It's too cold to ride in the evenings after work, so I've only been managing to get on Cisco once a week when I can get out during daylight hours. Since the first two rides of the year had gone so well, I was pretty confident that ride #3, a week later, would go the same way.
It didn't.
I mean, all four feet stayed in the appropriate location on the ground. He wasn't "bad", he was just a wee bit spicy. Which for Cisco means I feel like I'm riding a sewing machine crossed with a giraffe. Very much lifted in the front end, but legs feel like they are going up and down in the same place.
I think he's also been talking to Phantom because he was doing a bit of her trick of launching forward, which shifts my weight back, which is a go aid, so then she's all "well, you told me to go" and gets all insulted when I pull her up.
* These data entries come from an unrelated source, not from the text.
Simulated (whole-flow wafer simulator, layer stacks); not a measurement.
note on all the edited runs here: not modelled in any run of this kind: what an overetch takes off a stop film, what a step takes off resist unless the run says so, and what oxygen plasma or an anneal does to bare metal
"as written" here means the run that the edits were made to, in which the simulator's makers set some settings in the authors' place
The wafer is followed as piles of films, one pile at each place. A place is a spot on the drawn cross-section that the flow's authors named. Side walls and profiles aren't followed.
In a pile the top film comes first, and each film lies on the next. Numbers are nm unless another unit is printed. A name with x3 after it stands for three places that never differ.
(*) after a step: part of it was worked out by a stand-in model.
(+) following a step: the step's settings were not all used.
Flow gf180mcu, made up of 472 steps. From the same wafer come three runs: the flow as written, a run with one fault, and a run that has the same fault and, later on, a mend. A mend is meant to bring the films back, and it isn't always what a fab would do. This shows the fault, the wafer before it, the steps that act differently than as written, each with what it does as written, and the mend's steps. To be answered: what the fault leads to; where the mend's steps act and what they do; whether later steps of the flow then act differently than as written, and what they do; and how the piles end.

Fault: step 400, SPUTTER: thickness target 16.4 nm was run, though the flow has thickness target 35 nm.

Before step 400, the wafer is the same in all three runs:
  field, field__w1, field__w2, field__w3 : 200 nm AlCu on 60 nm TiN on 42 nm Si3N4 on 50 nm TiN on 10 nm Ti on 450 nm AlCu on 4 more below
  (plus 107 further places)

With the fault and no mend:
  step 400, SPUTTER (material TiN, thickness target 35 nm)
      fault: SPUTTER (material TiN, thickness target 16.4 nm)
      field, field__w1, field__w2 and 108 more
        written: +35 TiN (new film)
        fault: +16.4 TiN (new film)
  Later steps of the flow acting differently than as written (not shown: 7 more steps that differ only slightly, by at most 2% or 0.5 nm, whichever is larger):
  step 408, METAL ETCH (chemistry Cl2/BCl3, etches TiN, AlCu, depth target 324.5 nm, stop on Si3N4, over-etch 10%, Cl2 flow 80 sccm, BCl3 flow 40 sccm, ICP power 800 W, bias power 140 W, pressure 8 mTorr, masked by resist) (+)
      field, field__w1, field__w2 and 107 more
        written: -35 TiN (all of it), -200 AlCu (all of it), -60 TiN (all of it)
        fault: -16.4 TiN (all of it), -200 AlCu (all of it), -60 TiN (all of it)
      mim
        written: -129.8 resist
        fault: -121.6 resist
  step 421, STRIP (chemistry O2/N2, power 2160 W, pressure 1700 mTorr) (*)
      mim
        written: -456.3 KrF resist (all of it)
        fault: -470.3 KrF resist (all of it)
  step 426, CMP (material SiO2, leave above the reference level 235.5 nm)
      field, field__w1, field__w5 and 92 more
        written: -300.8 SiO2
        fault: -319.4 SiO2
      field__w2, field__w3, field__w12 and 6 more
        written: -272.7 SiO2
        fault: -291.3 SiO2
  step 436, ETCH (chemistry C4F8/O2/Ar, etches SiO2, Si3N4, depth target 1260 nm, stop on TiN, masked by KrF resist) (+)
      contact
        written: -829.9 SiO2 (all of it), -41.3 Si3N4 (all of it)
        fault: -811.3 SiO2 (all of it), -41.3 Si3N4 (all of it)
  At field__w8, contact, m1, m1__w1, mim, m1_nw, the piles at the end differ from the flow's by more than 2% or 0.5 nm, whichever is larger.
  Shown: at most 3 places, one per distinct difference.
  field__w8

The good thing about my spicy meatball of a pony is that he is, um, extra fluffy at the moment, so after a couple of canters (in which I kept my hands way up while kicking him forward because bucking was definitely being considered) he remembered how to horse and stretched his head down and started to move across the ground.
Because he actually is fluffy and hadn't been clipped yet, the extra canter that I hadn't planned on doing left me with a sweaty mess to deal with.
The next day he got clipped.
I didn't realize we had vampires in Alberta. His winter hair was covering up the evidence. |
Which meant that for the next ride, another week later, my sewing machine giraffe didn't get nearly as sweaty when we had yet another spicy ride.
What became apparent on this ride, is that I only really have a sewing machine giraffe when tracking left. Tracking right, I have a regular horse.
I'm not sure why.
It might be a balance/strength thing. Cisco's default when he's had some time off is to lean into his right shoulder, likely because his left hind is weaker. This also means that I have a much harder time connecting him onto my outside right rein. Not to mention my left-handitis where my left hand likes to hang like a dead fish on the rein.
Again though, he got much better after a couple of canters.
Cisco suffered what I believe to be a Bitey-Face injury and took a chunk out of his lip. He still got ridden. |
Since the weather is supposed to be a bit warmer for most of this week and I might actually get a couple of evening rides in, I thought I'd give him a chance to go for a run in the outdoor arena, which will hopefully result in a sane horse when I next hop on.
That didn't go as planned.
There was way more snow in the ring than I thought there would be. I thought people had been getting their horses in there, but other than a spot that was being used for lunging, most of the ring was untouched.
Just a wee bit "fluffy". |
Or it was, until I had to trudge through it to shake the whip at Cisco, which would send him in a gallop to the other end of the ring, where I would trudge on down to, to repeat the cycle over and over again.
10 / 10 - do not recommend.
I was exhausted. The horse, not so much.
I'll be back on my sewing machine giraffe on my next ride.